Data Resources

OSoMe is home to a number of datasets that are available to the IU research community. Many of these data resources, including the Botometer Pro API and the many datasets on Zenodo, are also available to non-IU researchers.

For more information or to gain access to any of the datasets, use the Contact Form to make a Data Request. Please include details such as your research purpose, the specific dataset you are interested in, and any relevant affiliations.

Public Data

  • BlueSky Archive - An archive of the BlueSky firehose from 2023 to the present. The dataset is updated daily, currently 675GB compressed and growing.
  • Mastodon Archive - An archive of posts from Mastodon starting in August 2023. Initially collected from only 2 of the largest Mastodon instances, we are now streaming from more than 50 of the most active instances. Updated daily and, as of November 12, 2024, is 475GB compressed.
  • Botometer Pro API - Use the official Botometer API to retrieve botscores from Botometer X or calculate new botscores with data provided by the user.
  • Publication Data - Datasets that are publicly available on Zenodo to accompany various publications. These datasets cover a range of social media studies, including misinformation spread, bot behavior, and content analysis.
  • Vendor Purchased Bot Raw Data - Raw data used to construct the vendor-purchased-2019 dataset.
  • Media Bias Fact Check list - A snapshot of news sources graded by Media Bias Fact Check.

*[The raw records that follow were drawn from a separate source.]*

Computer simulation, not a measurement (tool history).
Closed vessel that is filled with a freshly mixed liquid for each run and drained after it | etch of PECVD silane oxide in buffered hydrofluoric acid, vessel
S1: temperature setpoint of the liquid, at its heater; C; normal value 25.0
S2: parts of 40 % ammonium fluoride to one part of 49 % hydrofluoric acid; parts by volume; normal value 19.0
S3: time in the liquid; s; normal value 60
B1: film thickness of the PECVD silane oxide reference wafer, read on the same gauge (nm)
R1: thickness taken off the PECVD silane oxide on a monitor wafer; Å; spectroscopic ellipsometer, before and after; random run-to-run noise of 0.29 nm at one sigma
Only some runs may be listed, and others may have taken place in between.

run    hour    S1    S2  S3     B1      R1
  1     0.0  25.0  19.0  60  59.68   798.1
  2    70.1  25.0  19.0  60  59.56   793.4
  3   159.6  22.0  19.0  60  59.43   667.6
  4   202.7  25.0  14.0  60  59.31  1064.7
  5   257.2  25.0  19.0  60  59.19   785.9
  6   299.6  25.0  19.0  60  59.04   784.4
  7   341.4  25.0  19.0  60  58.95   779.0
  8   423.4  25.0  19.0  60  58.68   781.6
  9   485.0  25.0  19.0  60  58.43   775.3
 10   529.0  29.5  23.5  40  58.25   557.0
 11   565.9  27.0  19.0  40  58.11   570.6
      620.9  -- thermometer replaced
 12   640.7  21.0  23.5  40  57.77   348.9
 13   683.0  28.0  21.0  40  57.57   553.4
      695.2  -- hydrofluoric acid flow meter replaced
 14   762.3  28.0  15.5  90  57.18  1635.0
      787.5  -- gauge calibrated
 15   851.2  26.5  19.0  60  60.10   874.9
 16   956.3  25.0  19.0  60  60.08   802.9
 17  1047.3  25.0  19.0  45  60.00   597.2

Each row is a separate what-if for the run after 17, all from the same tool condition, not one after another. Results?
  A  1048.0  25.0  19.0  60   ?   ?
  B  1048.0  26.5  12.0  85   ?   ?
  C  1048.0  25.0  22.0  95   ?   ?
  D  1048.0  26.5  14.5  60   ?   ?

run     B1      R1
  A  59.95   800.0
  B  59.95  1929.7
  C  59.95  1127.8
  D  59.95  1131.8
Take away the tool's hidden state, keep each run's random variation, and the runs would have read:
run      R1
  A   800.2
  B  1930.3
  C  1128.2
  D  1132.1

Indiana University Affiliates Only

  • Meta Content Library - Public Facebook, Instagram, and Threads data available through Meta's secure interface. Data includes public posts, comments, and engagement metrics. While OSoMe currently has access, other researchers need to apply independently. We can assist with this process.
  • TikTok Research API - The TikTok Research API allows access to account data and content metadata. OSoMe has access to this API and can assist researchers in gaining their own access.
  • NewsGuard - OSoMe has a subscription to NewsGuard data, which can be used by OSoMe affiliated faculty. Alternatively, we can assist in acquiring a subscription for your own research.
  • Tavern - OSoMe maintains a large archive of historical data, sampled through a 10% stream from a major social media platform. Available to IU researchers upon request.
  • Covaxxy Raw Data - Raw data used to construct the CoVaxxy Tweet IDs data set.
  • Trains Raw Data - Raw data used in the paper The Manufacture of Partisan Echo Chambers by Follow Train Abuse on Twitter.
  • 2022 Midterm Election Raw Data - Raw data used, in part, to construct datasets in the MEIU22 collection.